The passenger evacuation was carried out in the dark and only half of the aircraft’s 16 exits were used. Participants did not know which emergency doors and slides would be operating.
The evacuation test was the first to be done on a double-deck plane. It was supervised by the European Aviation and Safety Agency in conjunction with the American Federal Aviation Authority.
The other A380 evacuation success is of more interest to plumbing engineers.
An Airbus factory in Hamburg, Germany, houses a three-story test rig that replicates the A380’s almost 1000m of piping. Its main function is to test the effectiveness of up to 20 toilets that can be installed in the aircraft. The rig can be tilted to simulate flying conditions.
Apart from the usual considerations of flushing, extraction and hygiene, plumbing engineers must deal with the odd objects that somehow find their way into aircraft toilets.
Frank Dohrmann is head of design support and cabin testing at the main German plant. He says passengers would not be too upset if the temperature inside an aircraft varied slightly, but if toilets were jammed they would remember it for years.
“Toilets are very important to airlines,” he says. “Some people put anything down there – towels, spoons, glasses, diapers. They behave as if they were at home.”
A typical A380 configuration accommodates about 550 passengers, but charter companies can specify more than 800 seats. That’s a lot of people wanting to go to the toilet.
Consequently, engineers operating the test rig in Hamburg have done their best to block the toilets – then figure out how to avoid serious problems in flight. One airline is reported to have asked for socks to be stuffed into the test toilets.
Waste pipes from the 20 toilets on the rig are fabricated in clear plastic for observation purposes. The pipes in the aircraft are formed from titanium to reduce weight.
Toilet flushing is achieved by pumping air from the system, creating a part vacuum to evacuate waste to a holding tank in the rear of the aircraft.
The engineers have proudly announced a pipe speed ‘best’ on their test rig of 60m per second, which equates to more than 200kmh (125mph). Such speeds are important – the A380 is 73m (80 yards) in length, so it’s a long way from the front toilets to the holding tank.
In a technical paper for the 25th International Congress of the Aeronautical Sciences late last year, Dr Michael Rempe and Dr Murat Ünlü of Airbus write that cabin systems of modern aircraft are increasingly designed as distributed systems.
With the A380 water/waste system as an example, they show how design and testing methods must cover the entire development process.
The design of aircraft water/waste systems has to reflect several requirements relating to flexibility of the cabin and options such as humidifiers and galley inserts. It also has to meet challenging ‘operational interruption’ targets to ensure market competitiveness.
To cope with such requirements, a basic system architecture of four independent waste sub-systems was selected for the A380.
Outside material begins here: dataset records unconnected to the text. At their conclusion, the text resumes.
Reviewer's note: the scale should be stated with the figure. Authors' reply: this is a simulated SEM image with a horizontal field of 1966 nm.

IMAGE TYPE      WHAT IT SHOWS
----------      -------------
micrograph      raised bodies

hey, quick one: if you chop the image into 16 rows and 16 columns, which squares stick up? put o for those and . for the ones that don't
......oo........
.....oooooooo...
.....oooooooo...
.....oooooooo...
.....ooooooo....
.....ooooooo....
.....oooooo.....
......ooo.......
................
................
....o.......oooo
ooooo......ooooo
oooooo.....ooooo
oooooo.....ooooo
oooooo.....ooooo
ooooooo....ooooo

To support the general mechanical system architecture a corresponding distributed control and monitoring architecture based on a serial communication bus –the controller area network bus (CAN-bus) – was chosen.
The potable water system and the waste system are distributed systems – that is, composed of autonomous local small computers connected by a communications network and equipped with software enabling them to co-ordinate activities and share resources.
There are four CAN-buses for the waste system – one for each side on the aircraft’s main and upper decks. All waste CAN-buses are fully autonomous, that is, the system is four times redundant. This is not important for safety reasons but for functional availability.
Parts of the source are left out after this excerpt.